Banishing Regulatory ‘Dark Matter’

Turns out there aren’t just too many regulations, but too many different kinds of them to track.

Congress has stalled out on passing regulatory reform legislation and sending it to President Trump’s desk, in spite of the significant achievement early in the 115th session of disapproving 14 Obama-era “midnight rules.”

As regulatory liberalization ideas bounce around but stall, and as one inventories rules as well as mounting informal regulatory “dark matter,” one thing starts to stand out: The profusion of various names that even ordinary regulations go by, complicating the goal of controlling them.

The main vehicle for reform is now the bipartisan Regulatory Accountability Act, which would codify some of the regulatory review and cost-benefit analysis procedures employed by presidential administrations since the 1980s, and detailed in their non-controversial executive orders.

“Bipartisan” happens to mean in particular Sen. Heidi Heitkamp, who appeared at a North Dakota tax reform rally with Mr. Trump recently. She’s the lead Democratic co-sponsor (along with Sen. Joe Manchin), and also importantly has worked with Sen. James Lankford, Oklahoma Republican, on agency “guidance document” abuse. Importantly, the new bipartisan Regulatory Accountability Act can either add to the confusion or decrease it, and we need to make a case for the unique opportunity to do the latter before it’s too late.

Lawmakers should inventory, simplify and consolidate the federal bureaucracy’s increasingly confusing nomenclature, which includes rule categories like “major,” “nonmajor,” “significant,” “economically significant” and numerous others such as “substantive.” That streamlining must also extend beyond formal rules to informal guidance documents, memoranda, administrative interpretations, bulletins and other issuances that agencies use to implement policy. This “dark matter” under many different names and guises proliferates without always following the Administrative Procedure Act’s notice-and-comment rule making requirements.I detail these in my new report “What’s the Difference between ‘Major,’ ‘Significant,’ and All Those Other Federal Rule Categories? A Case for Streamlining Regulatory Impact Classification.”

The notion first occurred to me to dig deeper when I realized the most “bulky” kind of rules, the “economically significant” ones with over $100 million in economic impact, are not actually specifically defined in law or executive order. The name is just a term of art referring to certain type of “significant” rule.

Already bureaucracy, rather than interaction with elected representatives, dominates the relationship of the individual to the government. The number of rules promulgated by executive branch agencies far outstrips the number of laws passed by Congress, which makes getting a handle on the impact of federal regulation daunting.

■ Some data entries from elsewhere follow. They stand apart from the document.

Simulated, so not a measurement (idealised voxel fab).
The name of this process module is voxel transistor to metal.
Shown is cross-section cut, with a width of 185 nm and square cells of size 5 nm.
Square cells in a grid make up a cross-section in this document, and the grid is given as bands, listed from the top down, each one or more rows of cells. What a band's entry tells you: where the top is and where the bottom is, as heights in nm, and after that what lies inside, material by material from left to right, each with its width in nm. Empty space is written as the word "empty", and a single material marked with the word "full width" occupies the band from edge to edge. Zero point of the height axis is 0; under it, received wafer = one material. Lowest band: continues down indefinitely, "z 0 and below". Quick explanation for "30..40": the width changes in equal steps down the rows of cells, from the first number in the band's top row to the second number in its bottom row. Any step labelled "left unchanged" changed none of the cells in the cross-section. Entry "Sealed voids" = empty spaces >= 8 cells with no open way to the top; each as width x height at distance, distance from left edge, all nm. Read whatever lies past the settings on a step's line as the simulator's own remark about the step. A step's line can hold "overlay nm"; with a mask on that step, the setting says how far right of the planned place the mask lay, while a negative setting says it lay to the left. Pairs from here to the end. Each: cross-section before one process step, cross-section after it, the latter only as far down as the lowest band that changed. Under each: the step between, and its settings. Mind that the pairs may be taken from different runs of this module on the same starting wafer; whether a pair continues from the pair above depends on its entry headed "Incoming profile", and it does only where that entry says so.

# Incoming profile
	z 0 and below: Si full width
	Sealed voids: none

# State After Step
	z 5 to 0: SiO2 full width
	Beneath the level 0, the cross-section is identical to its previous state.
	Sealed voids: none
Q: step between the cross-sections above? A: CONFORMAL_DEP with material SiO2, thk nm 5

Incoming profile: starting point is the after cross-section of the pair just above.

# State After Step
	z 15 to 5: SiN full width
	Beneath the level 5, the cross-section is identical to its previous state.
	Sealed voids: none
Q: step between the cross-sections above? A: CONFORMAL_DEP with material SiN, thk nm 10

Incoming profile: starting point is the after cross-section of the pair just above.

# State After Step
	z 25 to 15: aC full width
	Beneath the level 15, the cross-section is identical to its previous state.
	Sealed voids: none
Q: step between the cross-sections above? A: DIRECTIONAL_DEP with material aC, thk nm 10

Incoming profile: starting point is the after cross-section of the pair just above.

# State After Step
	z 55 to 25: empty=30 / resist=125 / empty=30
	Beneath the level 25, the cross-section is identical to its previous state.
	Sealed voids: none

Over time, the profusion of and array of official designations of rule types and effects has complicated the federal regulatory enterprise. Some types of rules noted above are defined in legislation; some in executive orders; other designations were the creations of administrators.

As the administrative state continues to grow, not knowing what to call regulatory actions nor how to clearly disclose their impact to Americans is a significant but artificially created obstacle to addressing regulatory overreach, one that must be taken into account in any reform legislation. The significant and major rules already get inadequate oversight, let alone the myriad seemingly minor rules.

For example, reporting on agency actions — especially on the costly, burdensome or controversial ones — could be refined by deciding between the terms “significant” or “major” rules to create more uniformity, by greatly expanding disclosure of guidance, and by subjecting guidance to reforms that treat it more like ordinary rule making.

The streamlined categories could be given greater clarity by assigning cost estimate tiers to rules — for example, those with estimated annual costs above $50 million and below $100 million, above $100 million and below $150 million, and so forth. Further clarity can come from segregating regulations by categories such as paperwork, economic, social, safety and environmental; and also by separating out those actions addressing agency internal operations that nonetheless get lumped in with other “rules.”

Ultimately, policymakers need to increase democratic accountability for the rules and mandates with which Americans contend by reclaiming its Article I lawmaking power, and ending over-delegation of rule making power to the executive branch.

But the Constitution isn’t coming to the rescue in the short term. Therefore, it’s time for bipartisan nomenclature-scrubbing. Today’s complexity helps preserve a large, unwieldy and undemocratic bureaucracy that deadens our economy and society, and reducing that complexity is the lowest of the low-hanging fruit.